This repository contains scripts to help with interact with data Humio has stored in S3 via the S3 Archive feature. Currently, it just contains a single script designed to fetch the gzipped NDJSON archive files from S3 and convert them into raw log files that can be re-ingested using a tool like Filebeat.
You'll need credentials to access the S3 bucket you're going to be interacting with. You can use the same credentials Humio is using to upload the S3 Archives if you like (they have GetObject, PutObject, and ListBucket permissions). Currently, the scripts only require GetObject and ListBucket privileges though, so if you'd prefer the scripts not have PutObject permissions that should work fine. An example IAM policy is available here. Again, feel free to drop the PutObject permission if you desire.
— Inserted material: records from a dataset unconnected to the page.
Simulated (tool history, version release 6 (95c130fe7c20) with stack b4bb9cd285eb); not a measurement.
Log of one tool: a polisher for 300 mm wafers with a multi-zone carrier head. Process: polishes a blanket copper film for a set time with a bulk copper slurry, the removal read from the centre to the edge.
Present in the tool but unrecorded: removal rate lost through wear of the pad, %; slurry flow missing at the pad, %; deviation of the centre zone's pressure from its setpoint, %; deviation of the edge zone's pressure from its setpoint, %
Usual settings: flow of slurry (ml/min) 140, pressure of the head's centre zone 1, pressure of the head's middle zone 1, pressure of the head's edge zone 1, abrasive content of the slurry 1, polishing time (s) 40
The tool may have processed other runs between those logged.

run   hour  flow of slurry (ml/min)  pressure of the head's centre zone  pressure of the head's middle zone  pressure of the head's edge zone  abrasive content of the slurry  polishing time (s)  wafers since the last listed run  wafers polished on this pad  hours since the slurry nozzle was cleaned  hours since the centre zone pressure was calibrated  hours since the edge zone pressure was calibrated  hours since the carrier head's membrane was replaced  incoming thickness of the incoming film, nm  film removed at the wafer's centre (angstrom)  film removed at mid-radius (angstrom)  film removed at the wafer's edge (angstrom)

These scripts are written in Ruby. As such, you should have Ruby installed on the system you're running these scripts from. You can get more information on installing Ruby at the official Ruby website.
Once you have Ruby installed, install the bundler
gem:
gem install bundler
You'll want to install git to clone this repository. There are a variety of methods to install git (e.g., Homebrew if you're on a Mac), but this is a good place to start:
Once you have all the pre-requisites taken care of, you need to clone the repository so you have a copy on your local system. To do that, run this:
git clone https://github.com/humio/humio-s3-archive-tools.git
You should now have a directory titled humio-s3-archive-tools
. Go ahead
and switch to that directory.
Now we need to install the Rubygems the scripts require. To do that, run:
bundle install
The scripts rely on a variety of environment variables to function. You
can set these easily by creating a .env
file in the directory and pasting
the following into it (changing the example values according to your what's
needed for your own environment):
# if you're using an S3-compatible store, set the base URL here. you'll
# want to comment out the `S3_REGION`. you'll likely also want to uncomment
# the `S3_FORCE_PATH_STYLE` line below as well.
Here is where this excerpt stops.